I cranked the outboard and motored upriver, steering with my knee, reeling in line. When I got pretty much above him, it swam out to the side and allowed me to pull it down into the slower water again. We did this twice more, and each time the fish came farther downstream with me. I could tell it was beginning to tire.

I'm a fisherman, so I don't expect you to believe me. But this is gospel: When I got a look at it 45 minutes into the contest, it was approximately the length and girth of my leg, and I'm not a small man. If it wasn't close to 30 pounds, I'm a poor judge.

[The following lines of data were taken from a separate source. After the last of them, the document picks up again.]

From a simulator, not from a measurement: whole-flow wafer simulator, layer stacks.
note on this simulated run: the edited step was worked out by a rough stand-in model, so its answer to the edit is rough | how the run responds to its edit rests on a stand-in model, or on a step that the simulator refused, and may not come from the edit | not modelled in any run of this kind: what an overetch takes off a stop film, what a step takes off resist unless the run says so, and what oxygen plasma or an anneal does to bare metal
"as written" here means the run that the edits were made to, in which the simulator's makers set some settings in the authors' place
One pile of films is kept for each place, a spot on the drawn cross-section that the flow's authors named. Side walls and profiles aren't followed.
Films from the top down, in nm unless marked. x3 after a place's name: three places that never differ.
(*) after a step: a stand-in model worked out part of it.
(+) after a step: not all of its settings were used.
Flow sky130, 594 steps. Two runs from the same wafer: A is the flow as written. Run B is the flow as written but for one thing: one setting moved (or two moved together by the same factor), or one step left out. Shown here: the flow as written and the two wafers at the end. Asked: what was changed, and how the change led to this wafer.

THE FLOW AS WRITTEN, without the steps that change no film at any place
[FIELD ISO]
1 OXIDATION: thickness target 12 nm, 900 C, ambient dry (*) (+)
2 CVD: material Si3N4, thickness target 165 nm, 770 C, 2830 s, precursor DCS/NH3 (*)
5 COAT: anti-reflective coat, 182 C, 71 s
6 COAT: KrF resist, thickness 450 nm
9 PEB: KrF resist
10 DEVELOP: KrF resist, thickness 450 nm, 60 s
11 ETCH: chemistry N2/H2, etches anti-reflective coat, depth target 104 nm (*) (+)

I lost it, of course. I tried five times to get it into my net, and each time it rolled back out because I couldn't get half of it in there. I tried grabbing it by the gills, but it wasn't having any, and I knew it'd break the line if I made it thrash around.

And then the tiny treble hooks pulled out -- just pulled out. My brown trout of a lifetime swam slowly into the clear waters of the White, more than a mile downstream from where I'd hooked him more than an hour earlier.

That was almost four years ago. It haunts me still.

Losing big fish like that will eat at you, maybe even for a lot longer than four years. But not everybody who's hooked a huge brown trout in Arkansas has lost it. Here's a gee-whiz statistic for you: The three largest brown trout ever recorded came from three Arkansas rivers.

The first was a 38-pound, 9-ounce fish taken in the Norfork River in August 1988 by North Little Rock resident Mike "Huey" Manley. The fish was accepted as the new world record by the National Freshwater Fishing Hall of Fame, but rejected by the International Game Fish Association because it was taken on a treble hook and enticed by bait consisting of corn and marshmallows.

Manley's record held for almost four years. Then, in May 1992, Howard "Rip" Collins, using a 1/32-ounce jig and 4-pound line on an ultralight spinning rig, caught an unbelievable 40-pound, 4-ounce brown from the Little Red River. That fish is still at top of the heap in both the NFFHF's and the IGFA's record books.

The last of the Arkansas Big Three is a 38-pound brown trout found dead in the Little Red River in March 1998. By the time it was discovered and hauled out of the water, turtles had eaten a good portion of this fish, so it's entirely possible that it weighed more than Collins' lunker when it was still alive.

One final item: When Huey Manley caught the trout that started this big-fish ball rolling back in 1988, his fish took the state brown trout record away from a fish caught in the White in March 1977 by Flippin-based trout guide Leon Waggoner. Waggoner's fish, in its turn, was the world-record brown trout for several years.